Also, as #Bazingaa says, you can make your code less verbose by using list comprehensions (more info):
sig_array = [ [downsample(sig[i],sampl, new_freq) for i in range (len(sig))] for _ in range(2)]
With list comprehensions, it's best to start from the outside, and from the end. The for _ in range(2) will run twice (I've replaced your i with _ as I couldn't see you using it anywhere. If you need it, replace _ with a relevant variable name). In each iteration, it'll append the inner list comprehension to the sig_array. Inside the inner listcomp, the result of the downsample() function will be appended to the temporary list for each iteration of the for loop,
This will have exactly the same output as your code, but is clearly way shorter :)
I have a list of ~30 floats. I want to see if a specific float is in my list. For example:
1 >> # For the example below my list has integers, not floats
2 >> list_a = range(30)
3 >> 5.5 in list_a
False
4 >> 1 in list_a
True
The bottleneck in my code is line 3. I search if an item is in my list numerous times, and I require a faster alternative. This bottleneck takes over 99% of my time.
I was able to speed up my code by making list_a a set instead of a list. Are there any other ways to significantly speed up this line?
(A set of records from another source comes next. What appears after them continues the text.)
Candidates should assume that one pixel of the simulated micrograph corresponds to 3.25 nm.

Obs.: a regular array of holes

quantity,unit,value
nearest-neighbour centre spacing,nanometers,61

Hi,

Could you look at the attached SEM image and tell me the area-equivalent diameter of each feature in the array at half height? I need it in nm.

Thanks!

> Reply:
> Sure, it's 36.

The best possible time to check if an element is in list if the list is not sorted is O(n) because the element may be anywhere and you need to look at each item and check if it is what you are looking for
If the array was sorted, you could've used binary search to have O(log n) look up time. You also can use hash maps to have average O(1) lookup time (or you can use built-in set, which is basically a dictionary that accomplishes the same task).
That does not make much sense for a list of length 30, though.
In my experience, Python indeed slows down when we search something in a long list.
To complement the suggestion above, my suggestion will be subsetting the list, of course only if the list can be subset and the query can be easily assigned to the correct subset.
Example is searching for a word in an English dictionary, first subsetting the dictionary into 26 "ABCD" sections based on each word's initials. If the query is "apple", you only need to search the "A" section. The advantage of this is that you have greatly limited the search space and hence the speed boost.
For numerical list, either subset it based on range, or on the first digit.
Hope this helps.
Say I have a list x with unkown length from which I want to randomly pop one element so that the list does not contain the element afterwards. What is the most pythonic way to do this?
I can do it using a rather unhandy combincation of pop, random.randint, and len, and would like to see shorter or nicer solutions:
import random
x = [1,2,3,4,5,6]
x.pop(random.randint(0,len(x)-1))
What I am trying to achieve is consecutively pop random elements from a list. (i.e., randomly pop one element and move it to a dictionary, randomly pop another element and move it to another dictionary, ...)
Note that I am using Python 2.6 and did not find any solutions via the search function.
What you seem to be up to doesn't look very Pythonic in the first place. You shouldn't remove stuff from the middle of a list, because lists are implemented as arrays in all Python implementations I know of, so this is an O(n) operation.
If you really need this functionality as part of an algorithm, you should check out a data structure like the blist that supports efficient deletion from the middle.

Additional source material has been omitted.